MT4 server IP address?

 

I know SRV files in the config folder are supposed to hold a broker's server details. Can I extract the server's IP address from that?


What I'd like to do is ping the IP for latency checks. Problem is some of the brokers I'm checking out now don't have this info on their website and I'm getting nowhere with emails (seems like the people who answer emails are into sales and have no idea what I am talking about).


So can it be done? Or perhaps the IP address can be seen somewhere else in the Terminal?

 
You can see the ping latency of each server when you click on the Open an Account option, without having to actually open one.
 
gordon wrote >>

I know SRV files in the config folder are supposed to hold a broker's server details. Can I extract the server's IP address from that?

What I'd like to do is ping the IP for latency checks. Problem is some of the brokers I'm checking out now don't have this info on their website and I'm getting nowhere with emails (seems like the people who answer emails are into sales and have no idea what I am talking about).

So can it be done? Or perhaps the IP address can be seen somewhere else in the Terminal?

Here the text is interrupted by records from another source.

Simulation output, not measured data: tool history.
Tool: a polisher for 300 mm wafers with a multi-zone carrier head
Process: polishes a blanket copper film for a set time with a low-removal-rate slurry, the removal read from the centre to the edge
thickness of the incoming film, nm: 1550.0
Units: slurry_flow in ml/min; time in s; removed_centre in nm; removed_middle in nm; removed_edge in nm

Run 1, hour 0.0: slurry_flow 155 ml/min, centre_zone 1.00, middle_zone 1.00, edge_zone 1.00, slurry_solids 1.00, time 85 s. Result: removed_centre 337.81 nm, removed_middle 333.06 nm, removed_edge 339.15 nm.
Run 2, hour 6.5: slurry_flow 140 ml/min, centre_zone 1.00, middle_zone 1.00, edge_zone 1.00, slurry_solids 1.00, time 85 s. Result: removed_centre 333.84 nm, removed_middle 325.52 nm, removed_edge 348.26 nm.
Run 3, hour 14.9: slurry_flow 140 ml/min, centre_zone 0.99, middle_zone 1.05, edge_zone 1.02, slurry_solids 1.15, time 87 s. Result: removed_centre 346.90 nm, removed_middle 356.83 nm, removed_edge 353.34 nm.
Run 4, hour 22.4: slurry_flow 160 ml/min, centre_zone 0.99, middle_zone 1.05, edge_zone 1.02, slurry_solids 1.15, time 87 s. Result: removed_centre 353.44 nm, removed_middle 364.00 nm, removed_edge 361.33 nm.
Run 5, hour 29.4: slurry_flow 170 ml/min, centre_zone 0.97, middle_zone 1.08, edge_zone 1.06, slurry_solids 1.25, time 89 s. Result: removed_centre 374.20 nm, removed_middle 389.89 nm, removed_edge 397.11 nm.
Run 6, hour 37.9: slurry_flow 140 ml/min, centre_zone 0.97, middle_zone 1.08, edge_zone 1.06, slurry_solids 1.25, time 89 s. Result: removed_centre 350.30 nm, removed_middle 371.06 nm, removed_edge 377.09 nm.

This would be an excellent addition to an EA and to be able to write results to a file for longer term evaluation.

Latency can make or break EA results, as can quality of fills. Neither will show up in backtesting or, for that matter, forward testing on Demo :)

 
Use the "Netstat" command from the Windows command line interface. CB
 
blogzr3:
You can see the ping latency of each server when you click on the Open an Account option, without having to actually open one.

Yeah, but only for those brokers which allow the "Open an account" to work... Many don't (u just can't get beyond the first screen, the 'Next' button is always in an unpressable state). Those are the ones I'm having trouble with.

 
MerlinBrasil:

This would be an excellent addition to an EA and to be able to write results to a file for longer term evaluation.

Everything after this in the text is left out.